In the US (not in Europe and especially not in Italy), Starbucks changed the coffee drinking habits of a nation. Americans discovered the difference between Arabica and Robusta beans. They developed a taste for a better brew than what was promised by the supermarket retailer giants of Maxwell House, Sanka, Folgers, and Chock full o’Nuts. As we “discovered” the difference as consumers, we reveled in the “experience” of being a coffee connoisseur.
I remember the first time, years back, when I first “discovered”- through a Starbucks shop – the difference between drip coffee makers and a new French Press. It goes without saying that I had long ago abandoned the trusted percolator given me by my parents who thrived on “good to the last drop” Maxwell house.

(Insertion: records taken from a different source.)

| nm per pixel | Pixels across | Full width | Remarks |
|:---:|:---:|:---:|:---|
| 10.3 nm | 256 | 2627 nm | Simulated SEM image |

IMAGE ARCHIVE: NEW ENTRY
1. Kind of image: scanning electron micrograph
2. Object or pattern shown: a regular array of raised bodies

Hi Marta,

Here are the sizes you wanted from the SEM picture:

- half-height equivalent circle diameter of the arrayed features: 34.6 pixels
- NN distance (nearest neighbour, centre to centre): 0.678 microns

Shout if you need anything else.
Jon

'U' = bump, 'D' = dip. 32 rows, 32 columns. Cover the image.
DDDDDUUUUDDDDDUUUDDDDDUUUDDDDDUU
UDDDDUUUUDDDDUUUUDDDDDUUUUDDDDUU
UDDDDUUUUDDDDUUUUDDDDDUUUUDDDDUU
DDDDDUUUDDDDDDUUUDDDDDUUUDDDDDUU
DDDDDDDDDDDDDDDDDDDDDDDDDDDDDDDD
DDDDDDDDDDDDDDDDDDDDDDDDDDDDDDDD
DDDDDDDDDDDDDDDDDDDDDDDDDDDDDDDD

Back in the day, you felt like an authentic coffee expert when you experienced a Starbucks. Seeking out a Starbucks, you watched baristas bag your fresh beans (because Starbucks had helped the coffee expert recognize the importance of fresh beans) and grind it to your specification.
In those days, a latte was exotic. The in-store display of beans in Starbucks showed the progression from fresh picked coffee berries to the dark roast of espresso. It helped you experience the feeling of expertise as you “bought your precious beans” from the source. Amazing to say, but the Starbucks brand has not caught up with the movement they themselves created.
While the coffee category grew, Starbucks did not. Thus, a Starbucks failure. It didn’t realize we had changed. The reason Starbucks is now failing is that we are thinking we need to abandon the “date we brought to the dance” because another date has caught our eye and seems like a better fit for who we now are.
To be fair, a few things about Starbucks have changed. It now has drive-through windows in suburban stores. That promises a new experience but is really the illusion of “fast” service and the “more convenient” ability. You can also purchase beans in pre-packaged vacuum-sealed bags and K-Kups.
The latter may deliver fresher beans, but the experience now is more akin to a supermarket. It has the same authenticity of purchasing a sweet roll, donut, scone, or specialty sandwich. We all know they are not made on site but shipped in from a warehouse along with the pre-packaged beans.
Inside the shop, Starbucks has decided eclectic is a more appealing ambience than comfortable. But there is no service unless I walk up to the counter and stand in line again. Those important anti-brand values aside, the real changes are in the customers and the brand’s lack of adaptation.
What we owe to Starbucks is a change in us the coffee-drinking customer. Starbucks taught us that, as “coffee experts” we must demand more from our coffee experience.
The key here is “more.” It means that the bar is always rising and the experience needs to, at the very least, keep up. In the best possible scenario — lead the way.
Unfortunately, Starbucks believes that means instant coffee. (As if anything could be more instant than a Keurig K-Cup maker.) Or that it means the convenience of having a Starbucks in the supermarket or at a book store (another dying category). The “experience” or expectation of “more” is lost because now Starbucks believes I want to run into my local supermarket for a cup of coffee. Buy my beans pre-packaged where I buy my Velveeta and Wonder bread.
Solving Starbucks problems requires a thoughtful and detailed process. But every brand that takes the lead in any category through innovation in product or experience will have to change adapt and continue to evolve. If it does not, pretty soon you will begin to look like Starbucks, one of the world’s largest and most successful failed brands.